Getting Children Cycling – On Roads!

Information

Bikeability

Maybe you’ve noticed an increase in groups of children in high visibility jackets cycling on a range of roads around your local area during the school day since the summer?

You might have recollections of ‘cycling proficiency’ from your own or children’s times with all its signalling and going round cones and wondered why they’re not sticking to cycle paths or the playground.

Welcome to the new 21st century ‘Bikeabilty’, which is as different from ‘Cycling Proficiency’ as the smartphone is to the original Alexander Bell telephone!

Bikeability has now been operating for over 10 years, but over the last few months has undergone an even more radical overhaul in Reading with the roll out of the new scheme with an emphasis on giving children the maximum exposure to independent cycling on roads.

Would you cycle down Basingstoke or Henley Road? Well plenty of Bikeability trainees have!

As Bikeability instructors (also parents, grandparents, aunts or uncles) we have an immense responsibility for ensuring the children’s early experience of cycling on roads and in areas with traffic is a good one – both from safety and enjoyment!

It’s a hugely rewarding role – from the look of joy on a child’s face when they first balance while pedalling, to seeing them develop on roads and eager to cycle more!

We want to encourage more children to cycle to school and on other journeys more often with their parents and friends or even alone, and this generation of Bikeability trainees will have been given more skills than the majority of adults on bikes!

Bikeability

It’s a hugely rewarding role. Funded by central government, Bikeability is provided free to schools and parents/children mainly during term time, but also run in holiday or afterschool clubs.

Focusing on the four main skills: observation, communication, positioning and priorities, it teaches ‘real’ cycling. Level 1 covers the basic bike handling skills in a non-road environment: including steering, braking, signalling and using gears.

Level 2 then moves onto roads in groups of up to six children, with the focus on them gaining rapid experience of cycling with traffic and learning how and where to cycle safely. Generally it’s run in Year 5 (which are 9 and 10 year olds).

Level 3 is generally taken in Year 6 (for 10 and 11 year olds) and takes Level 2 skills to busier roads and includes more complex junctions such as roundabouts. The aim is to enable children to cycle alone on the majority of roads around Reading and onto their senior school in Year 7.

Many adults would consider this very early to be giving 9-11 year old children such freedom, but experience across the country and thorough training and experience of Bikeability Instructors has proven otherwise.

In addition to providing pupils with valuable road safety skills, Bikeability supports School Travel Plans, which have a target to reduce the number of children arriving by car.

There is also a national scheme called ‘Modeshift Stars’, which recognises and rewards schools that have demonstrated excellence in supporting cycling, walking and other forms of sustainable transport.

We all know the arguments in support of cycling, including health and the environment, but the barriers are also too readily given. However, the one most often cited by parents, that roads are too dangerous, is a self-fulfilling prophecy when it comes to the ‘school run’.

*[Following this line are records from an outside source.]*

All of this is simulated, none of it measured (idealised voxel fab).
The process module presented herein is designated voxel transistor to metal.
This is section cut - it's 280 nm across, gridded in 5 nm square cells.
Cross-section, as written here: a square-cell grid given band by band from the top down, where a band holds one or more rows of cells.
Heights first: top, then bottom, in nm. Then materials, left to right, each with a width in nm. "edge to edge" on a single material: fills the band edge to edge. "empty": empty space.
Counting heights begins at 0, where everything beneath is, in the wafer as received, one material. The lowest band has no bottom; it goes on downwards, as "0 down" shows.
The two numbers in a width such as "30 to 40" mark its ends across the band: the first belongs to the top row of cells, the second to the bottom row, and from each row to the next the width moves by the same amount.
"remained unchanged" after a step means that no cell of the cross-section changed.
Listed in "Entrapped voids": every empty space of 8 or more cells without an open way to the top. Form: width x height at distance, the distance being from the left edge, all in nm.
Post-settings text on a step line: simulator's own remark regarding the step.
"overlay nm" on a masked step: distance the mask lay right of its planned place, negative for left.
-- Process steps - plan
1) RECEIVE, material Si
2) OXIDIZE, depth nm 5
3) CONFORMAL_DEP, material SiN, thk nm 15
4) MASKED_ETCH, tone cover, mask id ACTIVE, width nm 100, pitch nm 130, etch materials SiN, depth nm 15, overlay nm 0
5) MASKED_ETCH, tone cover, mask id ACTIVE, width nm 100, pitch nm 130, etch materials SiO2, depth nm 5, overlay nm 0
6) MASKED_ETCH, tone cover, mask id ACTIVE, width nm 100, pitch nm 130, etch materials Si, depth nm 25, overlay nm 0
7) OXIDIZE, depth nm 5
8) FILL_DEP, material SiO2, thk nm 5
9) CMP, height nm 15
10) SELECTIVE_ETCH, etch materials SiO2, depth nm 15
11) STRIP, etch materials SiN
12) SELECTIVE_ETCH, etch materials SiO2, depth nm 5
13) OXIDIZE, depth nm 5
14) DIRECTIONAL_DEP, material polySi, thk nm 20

We all see huge congestion around school start and finish times, which diminishes in the holidays, so initiatives helping to reduce this are welcomed. And if more children did cycle, then of course the roads would be much quieter!

In addition to delivering Bikeability, teaching children to learn to ride and also running bike maintenance sessions with and for children, Avanti Cycling has been piloting ‘Bike Trains’ in several schools. Working with local parents, this can be a great way of getting nervous parents/children to cycle ‘independently’.

Anyone interested in helping set up or run one of these at their children’s school should contact their school’s Bikeability Co-ordinator or Greg Woodford of Avanti Cycling on greg@avanticycling.co.uk or visit avanticycling.co.uk/bikeability

We’re really pleased that the DfT has recently increased the number of funded places for Bikeability, which means that Reading schools have an additional 400 places in 2018/19, bringing the total to over 2,000 places across the various levels.

So if you have school age children or grandchildren or friends/neighbours, do encourage them to take Bikeability training and keep on cycling!